The National Archive’s Bridging the Digital Gap trainee Marco Brunello discusses Special Collections’ latest audiovisual transcription project.
The aim of this project is to create transcriptions for audiovisual material held in Special Collections. The benefits of this would include making these audiovisual collections more searchable and discoverable.*
The project started when digital archivist Chris Grygiel uploaded 844 videos from the South Bank Show Production Archive to MS Stream. This video sharing tool auto-generated captions. After that, a small team – including myself – was put to work on the first round of transcription editing. This early testing was carried out to create a comprehensive guidance document before extending the transcription editing task to a wider team.

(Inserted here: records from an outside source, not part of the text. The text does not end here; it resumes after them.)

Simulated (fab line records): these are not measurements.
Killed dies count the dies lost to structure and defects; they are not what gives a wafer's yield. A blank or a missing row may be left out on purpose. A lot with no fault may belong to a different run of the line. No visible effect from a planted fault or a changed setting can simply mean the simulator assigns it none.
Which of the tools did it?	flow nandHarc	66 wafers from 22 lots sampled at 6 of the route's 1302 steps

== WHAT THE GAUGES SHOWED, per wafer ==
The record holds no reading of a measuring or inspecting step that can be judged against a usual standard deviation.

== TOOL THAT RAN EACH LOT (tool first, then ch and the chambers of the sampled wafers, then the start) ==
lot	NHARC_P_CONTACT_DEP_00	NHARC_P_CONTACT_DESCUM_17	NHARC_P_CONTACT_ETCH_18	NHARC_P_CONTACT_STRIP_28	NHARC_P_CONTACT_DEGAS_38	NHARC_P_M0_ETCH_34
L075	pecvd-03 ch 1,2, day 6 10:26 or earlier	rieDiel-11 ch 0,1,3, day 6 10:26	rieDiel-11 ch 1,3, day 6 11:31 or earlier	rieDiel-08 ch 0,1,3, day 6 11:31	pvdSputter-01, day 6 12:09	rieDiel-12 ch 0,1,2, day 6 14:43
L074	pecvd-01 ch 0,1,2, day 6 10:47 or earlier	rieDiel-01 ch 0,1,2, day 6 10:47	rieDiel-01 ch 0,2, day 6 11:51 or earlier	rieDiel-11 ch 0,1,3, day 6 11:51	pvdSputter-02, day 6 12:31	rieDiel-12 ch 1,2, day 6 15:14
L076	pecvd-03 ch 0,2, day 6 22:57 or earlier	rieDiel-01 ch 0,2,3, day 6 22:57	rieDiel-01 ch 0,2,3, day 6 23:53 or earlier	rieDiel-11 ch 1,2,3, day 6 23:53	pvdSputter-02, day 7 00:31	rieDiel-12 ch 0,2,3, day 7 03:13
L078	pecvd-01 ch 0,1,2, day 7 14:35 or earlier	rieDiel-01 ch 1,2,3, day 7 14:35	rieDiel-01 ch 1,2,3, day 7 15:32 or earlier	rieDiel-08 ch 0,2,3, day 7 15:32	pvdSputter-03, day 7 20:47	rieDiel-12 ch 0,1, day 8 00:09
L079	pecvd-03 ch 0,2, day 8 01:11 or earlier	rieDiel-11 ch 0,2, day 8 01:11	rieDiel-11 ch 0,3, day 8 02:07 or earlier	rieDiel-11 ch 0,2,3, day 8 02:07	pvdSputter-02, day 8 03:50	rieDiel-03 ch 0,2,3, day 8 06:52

MS Stream output, in fact, could not be provided “as-it-is”: several words pronounced during the videos, especially proper nouns, have been misinterpreted by the software, and punctuation had to be fixed to make the text more readable. Additional issues arose from the fact that these videos are unedited production footage. This means that occasionally there are filming crew members talking in the background, or even the interviewer’s speech can be often unclear.
Other questions which emerged during the early stage of this task included:
- How to mark each speaker in the transcriptions?
- What to do with swearing and offensive terms?
- Should we transcribe filler expressions (uhm, eh) or thought pauses (you know, yeah)?
Considering these transcriptions are meant to be provided primarily as standalone texts, rather than in their original subtitle format, the team has been working on solving these issues and agreed to:
- specify a speaker’s name in the first instance, then use their initials in the rest of the dialogue (with specific instructions on how to mark unidentified speakers);
- not remove swearing and offensive terms, but include a sensitivity statement to the affected texts;
- consider the Intelligent Verbatim Transcription style guidelines when encountering filler expressions or thought pauses.
A first, completed version of the guidance document was released to the wider transcription team in mid-April. Since then, it has been occasionally updated as and when additional issues arose.
It usually requires several hours to edit a single transcription, depending on the length of a video and how accurate the auto-generated captions are. So far, almost 200 out of 844 videos have already been processed, and the workflow created for this project may be extended later on to other audiovisual collections (such as the Leeds Archive of Vernacular Culture).
*Transcripts are for University of Leeds staff and students only to make the content more accessible.